I rated Lowe well enough to be an AB. Remember we were picking the likes of George Bridge above such players so theres no disputing a lot of bad decisions have been made by those last two coaches. Does a team like the ABs need a finicky winger who you have to adapt and change a lot of your style with to get benefit from? No, not really. But he still would have been a basic improvement on players like even Savea at the tail of his career, Bridge, and could even have converted into the answer of replacing Beauden at the back. Instead we persisted with NMS, Naholo, Havili, Reece, all players we would have cared even less about losing and all because Rieko had Lowe's number 11 jersey nailed down.


He was of course only 23 when he decided to leave, it was back in the beggining of the period they had started retaining players (from 2018 onwards I think, they came out saying theyre going to be more aggressive at some point). So he might, all of them, only just missed out.


The main point that Ed made is that situations like Lowe's, Aki's, JGP's, aren't going to happen in future. That's a bit of a "NZ" only problem, because those players need to reach such a high standard to be chosen by the All Blacks, were as a country like Ireland wants them a lot earlier like that. This is basically the 'ready in 3 years' concept Ireland relied on, versus the '5 years and they've left' concept' were that player is now ready to be chosen by the All Blacks (given a contract to play Super, ala SBW, and hopefully Manu).


The 'mercenary' thing that will take longer to expire, and which I was referring to, is the grandparents rule. The new kids coming through now aren't going to have as many gp born overseas, so the amount of players that can leave with a prospect of International rugby offer are going to drop dramatically at some point. All these kiwi fellas playing for a PI, is going to stop sadly.


The new era problem that will replace those old concerns is now French and Japanese clubs (doing the same as NRL teams have done for decades by) picking kids out of school. The problem here is not so much a national identity one, than it is a farm system where 9 in 10 players are left with nothing. A stunted education and no support in a foreign country (well they'll get kicked out of those countries were they don't in Australia).
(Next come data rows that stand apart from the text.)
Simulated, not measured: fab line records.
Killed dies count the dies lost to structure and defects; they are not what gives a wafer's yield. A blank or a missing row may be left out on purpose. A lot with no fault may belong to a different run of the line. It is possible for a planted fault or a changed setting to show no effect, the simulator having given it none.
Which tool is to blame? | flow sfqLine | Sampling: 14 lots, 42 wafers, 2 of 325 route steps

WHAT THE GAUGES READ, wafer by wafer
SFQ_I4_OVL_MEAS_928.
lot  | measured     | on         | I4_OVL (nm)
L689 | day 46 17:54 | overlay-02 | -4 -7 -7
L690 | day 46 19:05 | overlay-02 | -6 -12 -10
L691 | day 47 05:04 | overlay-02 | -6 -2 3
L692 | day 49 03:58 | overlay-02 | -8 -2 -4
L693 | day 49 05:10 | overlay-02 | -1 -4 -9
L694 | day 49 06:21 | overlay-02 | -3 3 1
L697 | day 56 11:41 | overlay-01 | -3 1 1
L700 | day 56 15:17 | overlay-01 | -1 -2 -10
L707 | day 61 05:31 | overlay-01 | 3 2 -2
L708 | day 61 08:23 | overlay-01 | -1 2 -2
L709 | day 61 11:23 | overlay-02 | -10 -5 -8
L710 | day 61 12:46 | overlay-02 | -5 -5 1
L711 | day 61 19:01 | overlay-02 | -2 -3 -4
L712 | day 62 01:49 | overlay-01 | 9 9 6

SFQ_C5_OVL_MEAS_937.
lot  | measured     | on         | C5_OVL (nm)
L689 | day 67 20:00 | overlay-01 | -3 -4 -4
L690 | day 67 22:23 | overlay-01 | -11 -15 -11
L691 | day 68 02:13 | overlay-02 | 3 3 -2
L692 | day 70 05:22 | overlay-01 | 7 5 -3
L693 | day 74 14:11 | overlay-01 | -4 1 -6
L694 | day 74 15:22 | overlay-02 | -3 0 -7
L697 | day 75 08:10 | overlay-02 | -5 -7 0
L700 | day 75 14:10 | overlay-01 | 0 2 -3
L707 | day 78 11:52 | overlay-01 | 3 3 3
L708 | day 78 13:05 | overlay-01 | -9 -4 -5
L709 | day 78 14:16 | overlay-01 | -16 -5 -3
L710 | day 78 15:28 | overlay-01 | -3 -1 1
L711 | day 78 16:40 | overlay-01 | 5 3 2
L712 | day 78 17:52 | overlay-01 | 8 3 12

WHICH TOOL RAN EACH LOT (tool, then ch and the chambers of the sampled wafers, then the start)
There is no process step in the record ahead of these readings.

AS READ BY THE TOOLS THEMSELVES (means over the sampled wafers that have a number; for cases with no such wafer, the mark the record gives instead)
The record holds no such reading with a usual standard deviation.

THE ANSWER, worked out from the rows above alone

It's the same sort of situation were NZ would be the big guy, but there weren't many downsides with it. The only one I can think was brought up but a poster on this site, I can't recall who it was, but he seemed to know a lot of kids coming from the Islands weren't really given the capability to fly back home during school xms holidays etc. That is probably something that should be fixed by the union. Otherwise getting someone like Fakatava over here for his last year of school definitely results in NZ being able to pick the cherries off the top but it also allows that player to develop and be able to represent Tonga and under age and possibly even later in his career. Where as a kid being taken from NZ is arguably going to be worse off in every respect other than perhaps money. Not going to develop as a person, not going to develop as a player as much, so I have a lotof sympathy for NZs case that I don't include them in that group but I certainly see where you're coming from and it encourages other countries to think they can do the same while not realising they're making a much worse experience/situation.